If men and women are equally vulnerable to the loss of clear-headedness that comes from failing to regulate the at times seismic reverberation of hormonally driven impulses, where does that old “a women can’t be president because of her period actually come from? Why do we imagine that a woman will be too flustered to make a clear and smart decision at certain points in her cycle while we don’t suspect that a man will decide to impulsively bomb Iran the morning after his wife has snubbed him in bed?
This bias survives because truth is shaped by power, and men still have the power. As a result, the conventionally masculine is seen as good, and the conventionally feminine is seen as less good. We confabulate Trump’s insecure bombast with strength and confidence, for example, while we assume that compassion and empathy are associated with weakness. This bias can be found in how we view men and how we view women, and it also can be found in how we view conventionally masculine and feminine qualities, whether possessed by men or women. The game is fixed. As Gloria Steinem noted, if men had periods men would brag about how long they lasted and how much flow they put out.
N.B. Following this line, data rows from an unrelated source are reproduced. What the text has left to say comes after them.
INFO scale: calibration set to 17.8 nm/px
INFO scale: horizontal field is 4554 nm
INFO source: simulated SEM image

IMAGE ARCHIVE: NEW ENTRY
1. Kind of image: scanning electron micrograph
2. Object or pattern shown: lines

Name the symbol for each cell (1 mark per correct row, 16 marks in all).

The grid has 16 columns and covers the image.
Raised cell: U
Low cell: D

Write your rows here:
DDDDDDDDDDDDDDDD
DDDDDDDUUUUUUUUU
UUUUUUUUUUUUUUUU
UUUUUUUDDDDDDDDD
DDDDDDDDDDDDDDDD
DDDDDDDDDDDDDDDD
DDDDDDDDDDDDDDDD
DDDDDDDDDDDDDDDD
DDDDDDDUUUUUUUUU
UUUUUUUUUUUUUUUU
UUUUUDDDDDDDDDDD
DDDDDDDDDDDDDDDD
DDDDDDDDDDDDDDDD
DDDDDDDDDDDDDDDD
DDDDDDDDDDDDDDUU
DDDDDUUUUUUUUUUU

When we get over our power-based biases about men and women’s qualities, we can see that the notion that women are less capable of governing than men is deeply wrongheaded; BOTH men and women, if they are to be clear, strong minded and persuasive, have to channel the vitality and aliveness that comes with being sexual, aggressive and bodily beings. But BOTH men and women must also have the character to govern these urges, to steer them and not be steered by them. This balancing act, between the primitive and the civilized, is the basis of character and leadership, and it is equally challenging for all human beings.